"One must not put a loaded rifle on the stage if no one is thinking of firing it."
-- Anton Chekhov
This is good advice. By putting a loaded gun on stage (or on the mantle, in the other version of this quote), you are making a promise to the reader. If that gun doesn't go off, it's not only wasting words but it's kind of a let down. If a storm is brewing, it better hit by the end. If there are embarrassing secrets, their keepers must be embarrassed!
But there's a problem: if the gun
always goes off, then as soon as it's introduced, the reader knows what will happen.
I noticed this while reading
Duma Key by Stephen King. There's some early foreshadowing that basically told me how it would end and drained some of the tension. I respect Stephen King, so I won't spoil his novel by using it as an example. Instead, I'll spoil
Avatar.
Jake learns the ways of the Na'vi -- a super tall, blue-skinned race of nature-loving aliens. One of their rites of passage is to bond with a predatory bird they use for transportation and war, which Jake does. But he's almost taken down by an even bigger predator called the Turok.
Jake's girlfriend tells him the Turok is the biggest predator on the planet. "It has only been tamed five times in our history," she says. "Those riders became legends. They brought all the tribes together, bringing peace to the world."
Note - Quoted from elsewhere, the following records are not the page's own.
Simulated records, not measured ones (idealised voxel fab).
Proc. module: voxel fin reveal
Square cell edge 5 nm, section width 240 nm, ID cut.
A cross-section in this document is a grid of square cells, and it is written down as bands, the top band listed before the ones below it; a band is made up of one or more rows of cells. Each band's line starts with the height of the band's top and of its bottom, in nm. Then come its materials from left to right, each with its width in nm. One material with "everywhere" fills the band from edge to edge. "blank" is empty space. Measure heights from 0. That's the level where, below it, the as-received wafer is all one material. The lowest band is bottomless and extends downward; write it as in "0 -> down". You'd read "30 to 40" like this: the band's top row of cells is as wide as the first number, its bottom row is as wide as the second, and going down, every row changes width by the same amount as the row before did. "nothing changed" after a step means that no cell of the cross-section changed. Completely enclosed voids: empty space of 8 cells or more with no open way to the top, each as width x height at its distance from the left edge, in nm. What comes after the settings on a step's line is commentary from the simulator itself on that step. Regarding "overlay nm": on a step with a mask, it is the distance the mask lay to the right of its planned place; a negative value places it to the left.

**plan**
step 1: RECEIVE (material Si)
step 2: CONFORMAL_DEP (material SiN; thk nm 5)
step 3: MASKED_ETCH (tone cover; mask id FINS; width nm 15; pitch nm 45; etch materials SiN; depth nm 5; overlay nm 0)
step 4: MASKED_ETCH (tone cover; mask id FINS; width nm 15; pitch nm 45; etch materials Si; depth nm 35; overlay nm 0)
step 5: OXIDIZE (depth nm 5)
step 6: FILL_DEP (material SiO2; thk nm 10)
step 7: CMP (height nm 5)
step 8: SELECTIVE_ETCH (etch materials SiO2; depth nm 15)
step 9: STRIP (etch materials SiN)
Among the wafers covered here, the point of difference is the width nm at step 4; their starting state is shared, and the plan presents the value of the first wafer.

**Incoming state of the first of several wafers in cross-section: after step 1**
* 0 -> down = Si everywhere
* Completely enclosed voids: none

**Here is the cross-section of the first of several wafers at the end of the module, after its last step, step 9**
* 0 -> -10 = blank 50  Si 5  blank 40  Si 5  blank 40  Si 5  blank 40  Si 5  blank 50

Gun. Mantle. You don't have to see the movie to know what they do with it. Foreshadowing is good, and Chekhov was right about using all the elements you put on stage. But if you're not careful, it becomes obvious and predictable.*
The trick? One trick is to
be subtle. Subtle foreshadowing is the stuff you don't realize was there until
after the gun goes off, then you're all, "Holy crap, it was there the whole time!"
Another trick is to
foreshadow things so that the reader has to know how it happens. The Turok wasn't interesting because we knew the result: Jake would prove himself legend, bring the tribes together, and use their combined might to fight the humans. Contrast that with
the other Avatar: the final showdown between Aang and Ozai is forecasted from episode 1, but you have to see it because (a) Ozai has to be killed and (b) Aang doesn't kill
anybody.
If you must foreshadow plainly, then
twist what the reader expects. The gun goes off, but it backfires on the shooter. Jake fails to bond with the Turok, but his girlfriend rescues him and
she becomes the legendary rider.**
Like anything in writing, be intentional. Keep your promises to the reader, but don't stick to the letter of the promise. A predictable climax can be just as bad as a gun that doesn't go off.
* My only real complaint with Avatar was its predictability -- there was a lot more than just the Turok.
** Then the movie might not have been so much like this 20-second summary.